I'm looking for the weakest separation axiom, which gives the following property:
Let $A$ be neighborhood of the point $x$. Then there exists another neighborhood $B$ of $x$, such $\overline{B}\subset A$.
I thought that $T_{3}$ would suffice, but I was able to get only closed set $C$ such $$x\in C\subset A $$
I could take $B=Int(C)$, but then I do not see that $B$ will be neighborhood of $x$, i.e. $x\in B$.
If no separation axiom per se, then in what space this property would hold? The more abstract, the better.
Your condition is equivalent to being regular.
Suppose $X$ is regular. Let $A$ be a neighborhood of $x$ and suppose without loss of generality that $A$ is open. Then regularity lets us choose disjoint open sets $U \ni x$ and $V \supset A^c$. That is, $U \subset V^c$ where $V$ is closed, so $\overline{U} \subset V^c \subset A$. Thus $B = U$ is the desired neighborhood of $x$.

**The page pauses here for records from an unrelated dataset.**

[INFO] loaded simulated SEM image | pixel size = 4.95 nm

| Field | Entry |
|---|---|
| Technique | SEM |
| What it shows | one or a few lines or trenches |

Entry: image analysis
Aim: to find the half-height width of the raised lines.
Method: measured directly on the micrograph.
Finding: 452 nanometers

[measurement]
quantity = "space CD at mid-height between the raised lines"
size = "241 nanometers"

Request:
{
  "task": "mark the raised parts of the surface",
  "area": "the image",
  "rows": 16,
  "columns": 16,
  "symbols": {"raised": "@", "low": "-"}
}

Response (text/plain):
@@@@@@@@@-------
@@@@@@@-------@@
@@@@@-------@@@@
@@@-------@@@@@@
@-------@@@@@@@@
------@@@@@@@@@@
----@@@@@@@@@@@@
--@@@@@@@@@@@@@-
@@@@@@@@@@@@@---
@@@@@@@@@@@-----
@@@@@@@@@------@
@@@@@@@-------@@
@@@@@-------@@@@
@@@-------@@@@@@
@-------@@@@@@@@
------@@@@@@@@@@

Conversely, suppose $X$ has your property. Let $x \in X$ and let $F$ be a closed set not containing $x$. Then $A = F^c$ is a neighborhood of $x$. Suppose $B$ is a neighborhood of $x$ with $\overline{B} \subset A$. Set $U = B^\circ$, the interior of $B$, and $V = (\overline{B})^c$. Then $U,V$ are open and disjoint, $x \in U$, and $F \subset V$ since $V^c = \overline{B} \subset A = F^c$.